> but one with strong layout and referential accessibility of page numbers would be even better!
Page numbers are a small additional value; pagination comes for free with print so it's an easy fallback, but there's a reason why content that is most intensely dependent on referential accessibility, like codified laws, doesn't rely on it.
> I think we need page-wise referencing on novels and prose fiction too.
It's of some use for criticism, but criticism isn't the purpose of most prose fiction. It's certainly not needed for reading, and resizability does more for the primary use than page numbering. (Of course, if you really need it, “referencde page numbering” of the type used in presentations of paginated content where page number references are commonly used like the Federal Register or court decisions when reproduced in contexts with different than source (or no) pagination can be used.)
> Reflow otherwise has always been a bane of _all_ digital books because it wasn't possible to scale content without leaving room for it.
I've seen plenty of books that aren't prose fiction that work well with reflow; PragProg epubs are particularly good that way.
> That's also the raison d'etre for other "non-web" formats, digital stores and even hardware to exist.

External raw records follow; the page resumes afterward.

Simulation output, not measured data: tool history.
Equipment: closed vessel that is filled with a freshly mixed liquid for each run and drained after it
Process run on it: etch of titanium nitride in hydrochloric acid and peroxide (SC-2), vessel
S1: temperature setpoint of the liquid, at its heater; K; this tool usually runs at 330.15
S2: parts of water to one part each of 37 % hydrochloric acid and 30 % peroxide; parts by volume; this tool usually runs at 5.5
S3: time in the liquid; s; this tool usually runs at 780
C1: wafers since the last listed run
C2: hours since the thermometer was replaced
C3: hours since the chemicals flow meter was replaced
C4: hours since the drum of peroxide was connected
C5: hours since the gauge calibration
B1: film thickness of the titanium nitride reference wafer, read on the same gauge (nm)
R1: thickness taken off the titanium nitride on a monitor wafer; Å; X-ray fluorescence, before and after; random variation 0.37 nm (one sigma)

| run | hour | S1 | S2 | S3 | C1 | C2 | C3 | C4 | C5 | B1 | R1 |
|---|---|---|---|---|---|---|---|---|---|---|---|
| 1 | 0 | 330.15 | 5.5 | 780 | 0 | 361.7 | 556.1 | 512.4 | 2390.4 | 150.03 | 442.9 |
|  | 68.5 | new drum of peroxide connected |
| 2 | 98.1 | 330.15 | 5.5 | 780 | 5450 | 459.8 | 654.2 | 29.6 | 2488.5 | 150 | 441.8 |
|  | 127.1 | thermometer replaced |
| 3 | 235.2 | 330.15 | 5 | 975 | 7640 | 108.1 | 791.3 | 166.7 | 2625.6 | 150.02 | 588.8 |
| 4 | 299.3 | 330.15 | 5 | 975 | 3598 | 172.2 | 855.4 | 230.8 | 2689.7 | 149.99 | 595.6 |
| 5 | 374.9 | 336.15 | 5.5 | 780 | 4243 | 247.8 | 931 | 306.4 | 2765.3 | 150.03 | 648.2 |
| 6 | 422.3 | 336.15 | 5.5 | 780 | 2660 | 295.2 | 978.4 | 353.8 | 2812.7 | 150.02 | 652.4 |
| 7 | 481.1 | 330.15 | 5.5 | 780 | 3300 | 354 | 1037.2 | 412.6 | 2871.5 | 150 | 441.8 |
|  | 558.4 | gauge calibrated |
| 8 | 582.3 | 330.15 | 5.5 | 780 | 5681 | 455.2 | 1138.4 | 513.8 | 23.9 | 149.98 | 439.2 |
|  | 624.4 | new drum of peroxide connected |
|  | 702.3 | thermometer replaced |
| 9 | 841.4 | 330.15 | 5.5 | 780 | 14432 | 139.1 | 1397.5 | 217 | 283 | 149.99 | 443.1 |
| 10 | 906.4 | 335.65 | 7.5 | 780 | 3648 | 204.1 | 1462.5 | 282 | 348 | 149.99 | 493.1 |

No, it's not; even to the extent reflow is a problem for some content, PDF had total-layout-control solved before any of the alternatives, and ePubs had strict pagination and layout control as an option since 3.0; the reason for the alternatives seem to be the same reasons for any other content toolchain, distribution, and consumption ecosystem walled-garden—it's not about serving a market need, it's about capturing a market segment and creating a cost to switch out so that you can charge monopoly rents.